Canada just announced seven places, people and events that are newly designated as historically significant. The important things from our history range from a neighbourhood to a scientific researcher to a WWII attack in Newfoundland. What it all has in common though, is it’s a celebration of Canadian culture, history and identity! Today it was announced that the seven significant places, people and events now have Canadian National Historic Designations.

The new designations brings the total number of designations in Canada to over 2,150. But not just anything can be put up for these national historic designations.

To be considered for designation, a person, place or event needs to have significance based on these four points of priority: History of Indigenous Peoples, Environmental History, Diversity, and Canada and the World. So that really old oak tree in your front yard might not fit the bill. 
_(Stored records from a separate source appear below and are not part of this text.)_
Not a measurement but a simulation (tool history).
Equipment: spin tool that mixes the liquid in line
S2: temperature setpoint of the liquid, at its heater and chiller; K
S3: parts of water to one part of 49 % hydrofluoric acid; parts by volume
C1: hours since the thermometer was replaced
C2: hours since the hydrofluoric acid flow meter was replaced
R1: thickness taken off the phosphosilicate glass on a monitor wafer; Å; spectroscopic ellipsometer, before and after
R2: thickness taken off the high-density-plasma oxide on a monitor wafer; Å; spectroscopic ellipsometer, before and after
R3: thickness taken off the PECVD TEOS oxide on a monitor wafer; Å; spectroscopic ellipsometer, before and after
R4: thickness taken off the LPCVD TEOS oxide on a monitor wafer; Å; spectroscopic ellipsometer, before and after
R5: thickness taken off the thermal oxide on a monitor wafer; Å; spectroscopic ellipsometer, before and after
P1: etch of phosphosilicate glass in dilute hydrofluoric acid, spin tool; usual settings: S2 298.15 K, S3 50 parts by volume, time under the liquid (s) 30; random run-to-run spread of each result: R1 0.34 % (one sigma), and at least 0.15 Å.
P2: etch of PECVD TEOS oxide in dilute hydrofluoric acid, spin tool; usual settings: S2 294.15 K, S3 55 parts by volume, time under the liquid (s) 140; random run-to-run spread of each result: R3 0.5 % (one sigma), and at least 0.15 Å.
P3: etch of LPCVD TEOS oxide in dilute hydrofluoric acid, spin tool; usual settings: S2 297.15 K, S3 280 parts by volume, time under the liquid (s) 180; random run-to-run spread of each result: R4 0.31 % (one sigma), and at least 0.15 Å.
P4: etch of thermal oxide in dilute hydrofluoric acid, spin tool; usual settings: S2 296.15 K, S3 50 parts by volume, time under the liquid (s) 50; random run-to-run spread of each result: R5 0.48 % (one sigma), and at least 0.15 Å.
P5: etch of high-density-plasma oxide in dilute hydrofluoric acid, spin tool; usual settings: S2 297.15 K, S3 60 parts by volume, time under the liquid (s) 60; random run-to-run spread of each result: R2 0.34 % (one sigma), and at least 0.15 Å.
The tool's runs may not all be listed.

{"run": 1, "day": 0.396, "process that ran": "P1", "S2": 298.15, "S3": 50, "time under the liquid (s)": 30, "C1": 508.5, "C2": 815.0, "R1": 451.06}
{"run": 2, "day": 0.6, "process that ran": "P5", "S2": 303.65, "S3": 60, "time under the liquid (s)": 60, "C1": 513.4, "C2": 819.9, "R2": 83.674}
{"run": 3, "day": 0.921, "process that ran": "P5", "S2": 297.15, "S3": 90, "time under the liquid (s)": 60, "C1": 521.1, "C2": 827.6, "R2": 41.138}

In the announcement, Catherine McKenna, minister of environment and climate change, said, “I am pleased to recognize these seven people, places, and events that have helped define our country. Their stories represent the rich and varied history of our nation and there are still many stories to be told.” 

Here are the seven things that have been deemed among the most historically important:


The first one, The Newfoundland National War Memorial in St. John's, Newfoundland commemorates the province's contributions during five conflicts: the War of 1812, WWI, WWII, the Korean War, and Afghanistan.

Second, Tse'K'wa in Fort St. John, B.C. is an archeological site that has contributed to our understanding of how humans settled and the environment changes that came after the last glacial period over 12,500 years ago. 

The third place, Uplands is a residential neighbourhood in Oak Bay, B.C. and was designated because it is one of the earliest subdivisions in the country that was planned to act like a park.  


Thomas Adams (1871-1940) was a town planner in Canada in the early 20th century. His development of towns across Canada lead to a design approach that combined efficiency and natural elements. 

Donald Strathearn Rawson (1905-1961) studied aquactic ecosystems in Western Canada. He pioneered studies of lakes and fisheries and took an hollistic approach to those studies.  


The Meshikamau-shipu Travel Route in Labrador showcases the migratory ascpets of Innu life on the Labrador peninsula. Along the route are culturally significant places like gathering spots.

Then, in 1942 there were a number of German U-Boat attacks at Bell Island in Newfoundland. The island played a vital part in the war as an iron-ore processing and shipping centre making it a target. You can still find the sunken ships and even the torpedo from the German U-Boats (pictured below). 

Recommendations for these designations are mostly come from public nominations which are then looked over by the Historic Sits and Monuments Board of Canada and put forth as recommendations. 

They always looking for more. “I encourage all Canadians to help shape the stories we share by submitting their own nominations for national historic designation and to visit Canada's network of heritage places to discover and connect with our diverse history first-hand,” said McKenna.

So if you think you know a person, place or event that deserves recognition from the government for its significance in Canadian history and culture, you can have your say.